A white supremacist was demoted from a supervisory position because his employer feared he would not evaluate and discipline fairly. The Court ruled for the employee because an employer “cannot avoid liability for taking an adverse employment action based on the employee’s pure religious beliefs, unaccompanied by acts.”
Allstate agents were required to keep their branch open on Saturdays under a new policy. Two Jewish employees quit because of the new policy. The employees lost their religious accommodation case because they were not fired.
Costco’s interest in promoting a “neat, clean and professional image” outweighed an employee’s belief that her facial piercings needed to be displayed. The Court found that “religious accommodation amounts to an undue hardship when it would impose upon an employer more than a de minimus cost.”
A Muslim driver requested a longer lunch break on Fridays in order to attend prayer services. His employer permitted him to bid for another schedule; two were available which would enable him to attend services. The court found that the issue is not which Accommodation is better; the question is whether the employer’s Accommodation is reasonable. In this case the offered Accommodation was reasonable because the employer did not want to violate the collective bargaining agreement.
An employee assistance counselor, whose religion frowns upon gay relationships sues employer for failure to accommodate religious beliefs because it would not excuse her from counseling about gay relationships. The employer decided that the Accommodation was not reasonable because it would create an uneven workload. The jury awarded over $2 million. The Fifth Circuit reversed finding the Accommodation would cause an undue hardship.
A jury awarded $170,000 to a nursing administrator who was barred from applying to a position at a nursing home because she was not a member of the Church of Christ. The Sixth Circuit reversed finding that the employee did not meet State certification requirements for the position. She lacked management experience required by the State.

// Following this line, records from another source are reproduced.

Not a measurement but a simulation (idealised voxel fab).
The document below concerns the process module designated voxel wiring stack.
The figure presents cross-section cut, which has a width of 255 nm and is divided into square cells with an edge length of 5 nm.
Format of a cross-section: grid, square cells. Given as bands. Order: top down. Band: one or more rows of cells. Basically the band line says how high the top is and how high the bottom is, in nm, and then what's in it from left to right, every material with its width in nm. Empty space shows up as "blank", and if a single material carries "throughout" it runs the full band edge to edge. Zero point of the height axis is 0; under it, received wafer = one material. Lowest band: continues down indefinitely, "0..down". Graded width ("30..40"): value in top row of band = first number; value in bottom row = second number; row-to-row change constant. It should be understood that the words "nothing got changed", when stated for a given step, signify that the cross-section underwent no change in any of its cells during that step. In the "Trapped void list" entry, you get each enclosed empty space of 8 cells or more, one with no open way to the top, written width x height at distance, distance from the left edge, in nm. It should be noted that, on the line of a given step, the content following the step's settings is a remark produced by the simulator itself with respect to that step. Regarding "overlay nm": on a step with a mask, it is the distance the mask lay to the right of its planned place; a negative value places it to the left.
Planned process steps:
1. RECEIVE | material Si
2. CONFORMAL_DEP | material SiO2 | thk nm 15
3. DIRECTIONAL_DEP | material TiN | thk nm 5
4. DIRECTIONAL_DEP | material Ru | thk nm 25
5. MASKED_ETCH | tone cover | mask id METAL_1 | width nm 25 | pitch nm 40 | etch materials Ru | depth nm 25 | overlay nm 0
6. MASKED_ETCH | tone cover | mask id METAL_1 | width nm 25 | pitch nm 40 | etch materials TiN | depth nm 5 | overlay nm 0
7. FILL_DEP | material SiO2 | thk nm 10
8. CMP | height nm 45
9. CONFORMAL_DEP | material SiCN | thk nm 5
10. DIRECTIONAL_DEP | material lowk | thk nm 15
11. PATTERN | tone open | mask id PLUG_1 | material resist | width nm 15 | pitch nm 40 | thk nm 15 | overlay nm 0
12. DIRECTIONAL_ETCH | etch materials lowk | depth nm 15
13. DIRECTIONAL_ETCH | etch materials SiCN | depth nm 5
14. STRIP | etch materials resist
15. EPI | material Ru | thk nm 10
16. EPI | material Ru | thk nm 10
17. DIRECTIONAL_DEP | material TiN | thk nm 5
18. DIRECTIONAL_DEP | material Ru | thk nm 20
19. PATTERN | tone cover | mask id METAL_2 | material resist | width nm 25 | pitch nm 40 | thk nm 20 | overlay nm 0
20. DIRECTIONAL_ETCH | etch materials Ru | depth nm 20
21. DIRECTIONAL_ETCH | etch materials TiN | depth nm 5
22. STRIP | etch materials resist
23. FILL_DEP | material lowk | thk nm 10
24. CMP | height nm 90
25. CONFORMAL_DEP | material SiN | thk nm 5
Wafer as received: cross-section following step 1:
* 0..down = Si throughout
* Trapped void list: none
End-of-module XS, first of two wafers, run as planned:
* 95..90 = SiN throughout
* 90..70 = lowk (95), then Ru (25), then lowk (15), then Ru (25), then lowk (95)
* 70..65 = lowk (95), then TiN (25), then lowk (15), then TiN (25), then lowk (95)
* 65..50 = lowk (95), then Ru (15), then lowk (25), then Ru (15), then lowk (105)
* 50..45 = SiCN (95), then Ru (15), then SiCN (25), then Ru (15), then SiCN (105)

While the 10th Circuit found that the Church’s actions could be viewed as “offensive” and incorrect, the church autonomy doctrine “prohibits civil court review of internal church disputes involving matters of faith, doctrine, church governance and policy” made for ecclesiastical and not secular reasons.
Hewlett-Packard fired an employee after he refused to stop posting scriptures that condemned homosexuality in response to the Company’s diversity initiative. The Ninth Circuit found that Title VII does not protect such postings, especially since “good business practices are appropriately promoted by Hewlett-Packard’s workplace diversity program.”
An office worker sought an injunction because her employer failed to accommodate her religious practice of ending some conversations with: “Have a blessed day.” The Seventh Circuit found that use of the phrase is not a requirement of her religion and held that the employer did not have to satisfy an employee’s every desire.
Whirlpool is not required to permit time for Muslim factory workers to break for sunset prayers because it would cause an undue hardship. Whirlpool argued that it “could not afford to have so many employees off the production line at the same time.”